Noir Execute - A Noir Brillig to LLVM IR Transpiler

You know what nobody asked for? A Brillig to LLVM IR transpiler.

But people did ask for faster Brillig execution, and this was an experiment to explore if native code could achieve it. The TLDR is that it does. Kind of. Sometimes. But for reasons largely independent of this approach, downsides, and we shouldn't use this. We could take some learnings from this experiment and get most of the benefits in the rust Brillig execution VM with none of the downsides.

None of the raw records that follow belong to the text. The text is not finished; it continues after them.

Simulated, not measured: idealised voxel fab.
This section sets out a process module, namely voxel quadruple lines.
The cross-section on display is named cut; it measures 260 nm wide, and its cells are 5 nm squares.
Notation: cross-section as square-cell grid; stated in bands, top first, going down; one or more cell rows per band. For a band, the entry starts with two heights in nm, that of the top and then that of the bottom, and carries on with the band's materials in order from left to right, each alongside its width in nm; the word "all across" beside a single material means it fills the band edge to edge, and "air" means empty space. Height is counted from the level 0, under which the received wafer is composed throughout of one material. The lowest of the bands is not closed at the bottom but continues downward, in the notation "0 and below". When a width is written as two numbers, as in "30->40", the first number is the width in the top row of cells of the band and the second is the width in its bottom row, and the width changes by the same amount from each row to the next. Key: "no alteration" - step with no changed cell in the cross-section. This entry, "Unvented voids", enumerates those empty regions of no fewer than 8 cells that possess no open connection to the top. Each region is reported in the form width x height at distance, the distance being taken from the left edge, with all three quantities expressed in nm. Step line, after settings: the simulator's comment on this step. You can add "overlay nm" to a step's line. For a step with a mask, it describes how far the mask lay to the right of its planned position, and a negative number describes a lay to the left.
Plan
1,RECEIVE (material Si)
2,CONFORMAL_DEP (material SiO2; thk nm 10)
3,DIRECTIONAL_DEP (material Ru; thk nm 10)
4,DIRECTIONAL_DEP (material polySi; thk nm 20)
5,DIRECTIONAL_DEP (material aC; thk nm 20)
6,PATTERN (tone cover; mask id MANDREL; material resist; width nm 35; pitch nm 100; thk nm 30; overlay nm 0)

It also makes it quite clear that the real problem is poor Brillig bytecode generation in certain edge cases, rather than a slow execution engine. The majority of interesting execution time for many programs will likely be in blackboxes, field arithmetic, foreign calls, oracles etc.

This may have some use in the future, as some kind of AVM JIT transpiler for super-fast public function execution, if we're pushing limits.

Implementation

It uses rusts inkwell library to generate the LLVM IR.
The calldata is embedded in the program, taken from Prover.toml.
The program allocates the memory and the heap as a contiguous range of 256 bit "words".
Field arithmetic will convert a field to montgomery form if it's not already, and track by setting msb to 1.
Field arithmetic and Blackbox functions are implemented via calls into barretenberg c binds.
It's probably not as optimised as it could be. But it does attempt to use the correct width operations for integer arithmetic.

On with some numbers.

Measurements

This whole thing was kicked off when Mikes blob-lib was revealed to take "an hour to compile". By compile it's possible he meant "run a test", which combines compilation and execution. Since then improvements have been made:

Zac did some shenanigans to get it down to 15m.
The Brillig VM had a bunch of memory allocations removed from the critical path.
The Brillig codegen was improved to output 1/3rd less opcodes around array copies (in aztec-packages at least).

In aggregate these have got the test_barycentric run down to about 3m. I modifed nargo to output the precise time executing so as to not conflate with compilation (which is pretty fast in all cases). For native times with a * I subtracted 1500us (1.5ms) as that seems to be the overhead of running an empty program.

🤢 Implies we're far worse off in terms of time when factoring in compliation time. In other words it would only provide a practical benefit if being re-executed over and over.

Project	Compressed Brillig	Uncompressed Brillig	`noir execute` time	x86 Time	Speedup	x86 Compile Time	x86 Size Uncompressed
blob-lib large	4,652,881	52,098,797 🤯	195s	48s	75%	203s 🤢	32,261,024
blob-lib small	716,429	8,494,709 🤯	1.31s	0.39s	70%	9.8s 🤢	6,751,224
20m field mul	478	4191	6.17s	1.63s	74%	7.619ms	58,352
regression_5252			1.3s	931ms	30%	3.48s 🤢
cow_regression			10.48ms	1.572ms*	85%	99ms 🤢

So as you can see above, when you factor in compilation time, blob-lib is actually slower than just executing normally. However it is quite program dependent. The 20m field muls can compile and execute quite a bit faster than the rust vm. This is largely due to using barretenberg field arithmetic and I think better handling of montgomery form. Ostensibly there would be nothing stopping the rust vm achieving similar performance as well. In other words, the actual program logic here (a tight loop) is negligible.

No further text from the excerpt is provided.